Did you miss the 2006 elections? I think that was a big step away from the President.
Dude, where did this come from? How is this relevant to Bush lying?
Nitpick - It was Madison in 1812. Though I don’t recall him lying about that war. The people wanted that war since Adams was president. Both Adams and Jefferson even tried their hardest to stop it from happening. Madison finally had to cave in.
I think you need to concede that not every conservative is a paragon of virtue. Any movement is going to have some bad apples. And Bush, unfortunately, is one of them.
This not a matter of ideology - it’s a matter of the evidence. The evidence that Bush lied about Iraq is significantly stronger than the evidence that Johnson lied about Vietnam. But there will never be absolute proof of either event. But pretty much everyone believes that Johnson lied about Vietnam and that will be the conclusion about Bush and Iraq as well.
Part of the point of the war was to show that big business and their allies will allow the public to play here and there with the media when nothing big is at stake. But introduce something high-stakes and, as demonstrated, the US media will be regimented into supine obedience. GOP is happy with that.
Truth is also important in its own right, apart from being a standard we like to hold elected officials to.
Had Bush been truthful: No war. To wit:
“Now, the red state base is crying out for revenge on Arabs and there is inconclusive and slight evidence of a danger brewing in Iraq. So that’s reason enough.”
Exactly. As the evidence mounts, it is always possible to construct ever more fanciful scenarios where Bush was not lying / Creationism / No global warming / &etc. Rational people do not make assessments that favour the extremities of unlikelihood.

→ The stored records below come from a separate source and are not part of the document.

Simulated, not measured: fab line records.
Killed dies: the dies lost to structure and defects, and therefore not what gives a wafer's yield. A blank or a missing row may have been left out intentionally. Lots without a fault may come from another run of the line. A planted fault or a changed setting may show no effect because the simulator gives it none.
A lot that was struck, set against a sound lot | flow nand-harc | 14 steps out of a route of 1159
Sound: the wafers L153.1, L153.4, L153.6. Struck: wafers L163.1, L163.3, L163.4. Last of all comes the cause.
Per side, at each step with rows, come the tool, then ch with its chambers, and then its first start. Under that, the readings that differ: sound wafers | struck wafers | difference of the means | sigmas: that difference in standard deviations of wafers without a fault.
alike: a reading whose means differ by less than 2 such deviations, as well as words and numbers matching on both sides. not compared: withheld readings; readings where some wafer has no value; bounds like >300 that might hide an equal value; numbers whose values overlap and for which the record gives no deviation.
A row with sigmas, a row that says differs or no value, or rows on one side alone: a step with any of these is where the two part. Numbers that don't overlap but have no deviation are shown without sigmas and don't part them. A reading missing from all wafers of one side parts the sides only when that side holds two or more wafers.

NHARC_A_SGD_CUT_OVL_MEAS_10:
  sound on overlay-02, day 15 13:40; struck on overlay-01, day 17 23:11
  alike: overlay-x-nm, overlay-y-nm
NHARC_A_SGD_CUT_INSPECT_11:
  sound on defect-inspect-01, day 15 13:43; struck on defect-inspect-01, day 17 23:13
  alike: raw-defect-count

E.g The evidence that Bush lied is in the same ballpark of value as that showing Clinton to have lied. Yet, without exception those who deny the former will assert the latter.
You’re missing the main point. Which is that the very first step is to undo the Bush presidency and bring the US into the community of nations that observe the rule of law. That’s be nice, then we can talk about consequences and statutes.
We don’t seem to have a problem with that here in Germany - Section 80 of the Criminal Code (English translation/original text) has been in force for decades, not been politicised and has been pretty uncontroversial. IIRRC private complaints against the then government for participating in the Kosovo intervention did not lead to an indictment.
What’s with the contention that we ordinary citizens must take our chances with the criminal justice system but members or agents of the government need to be protected from it, anyway?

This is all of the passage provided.